By the way, I remember a time when many more connectors were gold plated than currently. I don't know why they phased them out over the years, I suppose it must have been because connector wiper technology improved to the point where copper was reliable enough.
Bare copper is never used because it quickly forms a semiconducting oxide coating. (Remember copper oxide rectifiers from before the days of selenium?)
Pcb contact fingers are usually nickel-plated copper with a thin overcoat of gold alloy. The nickel provides a hard backing for the gold and prevents diffusion of gold into the copper below. Without this the gold would completely disappear after a few months at moderately high temperatures. The gold itself is alloyed with about 0.25% nickel or cobalt which greatly increases the hardness and prevents cold welds from forming between mating gold surfaces. Otherwise the contacts would only last a few insertions.
The spring contacts are normally made from an alloy of copper with 2% beryllium. This is supplied to the connector manufacturers in a soft state where it can easily be shaped. It is then heat treated which causes the initially very fine beryllium particles to aggregate together and make larger ones which pin the copper atomic lattice more firmly together and make the spring springy and hard. The final coating is the same as for the pcb fingers.
Sometimes, contacts are coated with a layer of solder (tin+lead). A high contact pressure must then be maintained so that a cold weld forms and keeps atmospheric oxygen and contaminants out. Such contacts tend to be unreliable but are slightly cheaper than gold plated ones. The two types should never be mixed because gold and tin react to form a brittle and high resistance interface.
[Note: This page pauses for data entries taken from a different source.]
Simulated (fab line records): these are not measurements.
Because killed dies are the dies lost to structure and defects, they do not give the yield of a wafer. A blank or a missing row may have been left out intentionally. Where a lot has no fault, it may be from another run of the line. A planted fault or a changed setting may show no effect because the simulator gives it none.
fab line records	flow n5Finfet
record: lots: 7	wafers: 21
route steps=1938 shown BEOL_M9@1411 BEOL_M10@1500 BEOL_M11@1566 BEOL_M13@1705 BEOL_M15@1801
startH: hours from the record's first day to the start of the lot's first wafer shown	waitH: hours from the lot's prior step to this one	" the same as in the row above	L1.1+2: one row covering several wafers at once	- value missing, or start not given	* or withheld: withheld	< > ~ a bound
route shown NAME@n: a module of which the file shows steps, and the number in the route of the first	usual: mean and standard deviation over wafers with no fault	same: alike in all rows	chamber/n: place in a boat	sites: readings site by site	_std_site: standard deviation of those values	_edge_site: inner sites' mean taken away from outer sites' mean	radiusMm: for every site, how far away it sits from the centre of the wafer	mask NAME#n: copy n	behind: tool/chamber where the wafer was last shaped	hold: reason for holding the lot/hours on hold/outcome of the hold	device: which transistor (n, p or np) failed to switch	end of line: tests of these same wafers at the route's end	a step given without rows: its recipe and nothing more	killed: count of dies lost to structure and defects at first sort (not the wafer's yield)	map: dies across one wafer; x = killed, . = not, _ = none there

To put it another way, since we are creatures built of blood, mucus and feces, and since we live very short lives of abject poverty and terror (compared to God), we don't have to build equipment that has the crystalline perfection of mathematics. In fact, we can't, and if we could, we'd just break it with our clumsy fingers and dirty flakes of skin that constantly flake off of us...
Don't we come rather close in the form of silicon wafers which may only have a few dislocation defects over the whole wafer area?
John |